Washington

Kelli Ward Wants John McCain to Say Donald Trump’s Name

Democrats say the split decision puts McCain in a tough spot. (Rob Kunzig/Morning Consult)

Sen. John McCain has said dozens of times he will support the Republican Party’s presidential nominee, Donald Trump, but he — like many other congressional Republicans up for re-election — is careful not to actually say his name.

“I have supported the nominee of the party. If I change my mind, I’ll let you know,” the Arizona Republican told reporters last week, once again defending his support of Trump, this time after the nominee criticized the parents of an American solider who was killed during the Iraq War.

McCain’s discomfort in talking about Trump, who criticized his military record and called him a “dummy,” has been palpable as he prepares to face former state Sen. Kelli Ward, a tea party favorite, on the Republican primary ballot on Aug. 30.

“I still haven’t heard John McCain come out and say he’ll support Donald Trump,” Ward said during an interview with Morning Consult on Thursday, ahead of an event in Phoenix with veterans and local press. “We need vigorous supporters of Donald Trump.”

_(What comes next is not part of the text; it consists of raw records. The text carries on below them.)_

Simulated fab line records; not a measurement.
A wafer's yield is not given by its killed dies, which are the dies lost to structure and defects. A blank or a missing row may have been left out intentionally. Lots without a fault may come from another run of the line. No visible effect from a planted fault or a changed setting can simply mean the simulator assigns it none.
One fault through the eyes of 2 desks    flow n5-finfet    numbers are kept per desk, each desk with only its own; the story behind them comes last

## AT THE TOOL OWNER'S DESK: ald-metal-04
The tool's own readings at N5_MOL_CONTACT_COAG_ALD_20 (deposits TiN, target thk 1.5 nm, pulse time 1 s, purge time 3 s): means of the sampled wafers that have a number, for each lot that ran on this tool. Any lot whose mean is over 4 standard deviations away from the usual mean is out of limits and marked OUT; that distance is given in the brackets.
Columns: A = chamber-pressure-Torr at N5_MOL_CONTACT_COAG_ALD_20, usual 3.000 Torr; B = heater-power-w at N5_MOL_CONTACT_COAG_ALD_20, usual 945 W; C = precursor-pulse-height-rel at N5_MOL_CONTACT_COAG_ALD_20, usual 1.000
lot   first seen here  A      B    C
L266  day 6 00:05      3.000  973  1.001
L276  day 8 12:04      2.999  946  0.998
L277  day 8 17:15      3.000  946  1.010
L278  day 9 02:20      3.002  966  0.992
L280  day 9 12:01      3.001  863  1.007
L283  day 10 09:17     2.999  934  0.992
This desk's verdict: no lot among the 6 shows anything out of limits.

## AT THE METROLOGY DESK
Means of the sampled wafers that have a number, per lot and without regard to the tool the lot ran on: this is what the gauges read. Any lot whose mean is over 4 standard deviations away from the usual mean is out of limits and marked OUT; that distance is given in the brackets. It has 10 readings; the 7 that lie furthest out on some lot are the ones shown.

That’s what Ward considers herself.

Like other conservative challengers this cycle, many of whom have not been successful, Ward is running as an outsider challenging an entrenched incumbent – someone who has held the Senate seat since she was a senior in high school – and is hoping to ride the anti-establishment wave created by Trump to her advantage.

And like the Republican presidential nominee, it is her alignment with those who have emerged to support such candidacies, the so-called “alt-right,” that has raised some of the biggest questions about her. She raised free speech concerns about Donald Sterling, the former owner of the National Basketball Association’s Los Angeles Clippers, during a controversy about his racist remarks, and in support of Milo Yiannopoulos, a loud voice within the alt-right movement who was banned from Twitter last month.

Just last week, Ward telephoned William Johnson, the chairman of the American Freedom Party, asking for a contribution, the Daily Beast reported Monday. When he told her he would, but wanted her to know he was a white supremacist, she said she would get back to him.

Ward’s campaign on Thursday told Morning Consult that Johnson was on the campaign’s call list, but after he explained his views she “explicitly disagreed with them and declined his support.”

When asked if she thought there was a racially tinged aspect to Trump’s support, which Democratic presidential nominee Hillary Clinton has suggested, Ward demurred.

“When you look at America, we are an amazingly diverse population,” she said. “When he says put ‘America first,’ he says, ‘Put all of us first. There’s not a racist component to anything he says.”

Part of McCain’s wariness about Trump has been due to the negative impact he believes Trump will have on Latino voters. His state has the fifth largest Latino statewide eligible voter population in the country, according to a Pew Research Center study, but only 48 percent of them are eligible to vote.

Ward scoffed at the notion that Trump would hurt Republicans with Latino voters.

“I have spoken with many Latinos who are appalled with the open border policy of Barack Obama, Hillary Clinton, John McCain and the U.S. Chamber of Commerce,” she said. “Maybe the people who come here illegally, the people who Democrats pander to, are upset with Donald Trump.”

Ward said McCain is merely a “political panderer” who has lost touch with his home state. He “comes here, takes a picture with a cactus and promises to secure the border” every six years hoping to be re-elected, she said.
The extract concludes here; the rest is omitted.